Daily Development for
Wednesday, October 25, 1995

by: Patrick A. Randolph, Jr.
Professor of Law
UMKC School of Law

CONDOMINIUMS; ASSESSMENTS; PRIORITY: Uniform Condominium Act provisions, establishing that assessments take priority as of filing of declaration regardless of when they arise, apply even to condominiums developed prior to enactment of the Uniform Condominium Act. Carroll v. Oak Hall Assoc., 898 S.W.2d 603 (Mo. App. 1995)

This somewhat remarkable case has interesting facts worth reporting.

The condominium was a 160 unit multi story building established in 1978. In 1982 (apparently), one of the original developers acquired 47 units in the building. He gave a $2.6 million deed of trust to Lender, which deed of trust the court assumes (for argument only) was a purchase money deed of trust. Later, the developer sold the units to a limited partnership subject to the $2.6 million deed of trust.

Five years later, the limited partnership was not doing well. The owners stopped paying assessments, and the association filed a notice of assessments in 1989 claiming almost $76,000 unpaid at that time and also claiming a lien for future assessments. The developer, who still had personal liability on the $2.6 million loan to Lender, acquired that loan and deed of trust through a wholly owned corporation at the end of that year. At the time of this acquisition, the amount of unpaid liens amounted to $89,000.

Thereafter, the developer, instead of foreclosing immediately, began to collect the rents from the condominiums in the hands of the limited partnership and applied the rents to satisfaction of the debts, without paying past or ongoing assessment liens.

The association brought suit to foreclose to recover the assessments, claiming a priority superior to the developer's deed of trust. By time of trial, the unpaid assessments, with interest and attorney's fees, had reached almost $790,000 (and counting).

Held: Notwithstanding the fact that the original deed of trust arose prior to the enactment of the Uniform Act in 1983, the priority of Association liens versus that deed of trust, at least Association liens that arose subsequent to the adoption of the Uniform Act, will be determined by reference to that Act. The Act provides that no recordation of notice of claim of liens of any kind is required. Recordation of a proper declaration providing for liens establishes the priority. The Declaration was recorded prior to the Lender's deed of trust.
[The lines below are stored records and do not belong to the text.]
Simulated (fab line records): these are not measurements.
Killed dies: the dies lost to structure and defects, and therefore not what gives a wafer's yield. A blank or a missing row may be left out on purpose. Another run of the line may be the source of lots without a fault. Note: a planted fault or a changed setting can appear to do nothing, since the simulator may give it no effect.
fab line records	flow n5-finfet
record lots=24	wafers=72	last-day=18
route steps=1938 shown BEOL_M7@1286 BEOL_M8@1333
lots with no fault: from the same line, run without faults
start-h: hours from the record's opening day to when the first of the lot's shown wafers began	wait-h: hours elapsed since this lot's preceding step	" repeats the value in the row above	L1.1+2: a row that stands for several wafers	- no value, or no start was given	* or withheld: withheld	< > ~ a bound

The developer argued that the Lender's lien was a purchase money lien, and therefore primed the association liens. But the court pointed out that (even assuming the deed of trust was purchase money) prior law had required that "priming" deed of trust liens were recognized only when the deed of trust met the technical requirement that the mortgage contain the name and address of the mortgagee. The deed of trust in this case lacked such identification, and the court refused to credit the argument that the subsequently recorded assignment of that deed of trust to the developer did contain the name and address of developer's law firm. The court commented that the statutory intent was to draw a narrow exception from the usual rule of association priority, and that associations should not be required to search the records to find addresses in subsequent recordings.

The developer argued that the new Uniform Condominium Act did not contain the same requirement for the lender's address, but the court held that, in this respect, the old law applied, because it created vested rights in the association based upon the lack of an address in the Lender's deed of trust at the time it was recorded.

Note what has happened. The court applied the new Uniform Act to give the liens priority, but then applied the terms of the old Act to deprive the lender of an exception otherwise available under the Uniform Act.

Note also that the application of the Uniform Act priority provisions alters the priority rules with respect to a deed of trust entered into prior to the enactment of the Uniform Act. (The court does not analyze how the old law might have affected priority - arguably even under the old law the association had priority, but the argument would have been much different.)

Conflicts prevent the editor from commenting further, but the editor stresses that he had no involvement in any aspects of the events leading to this mess.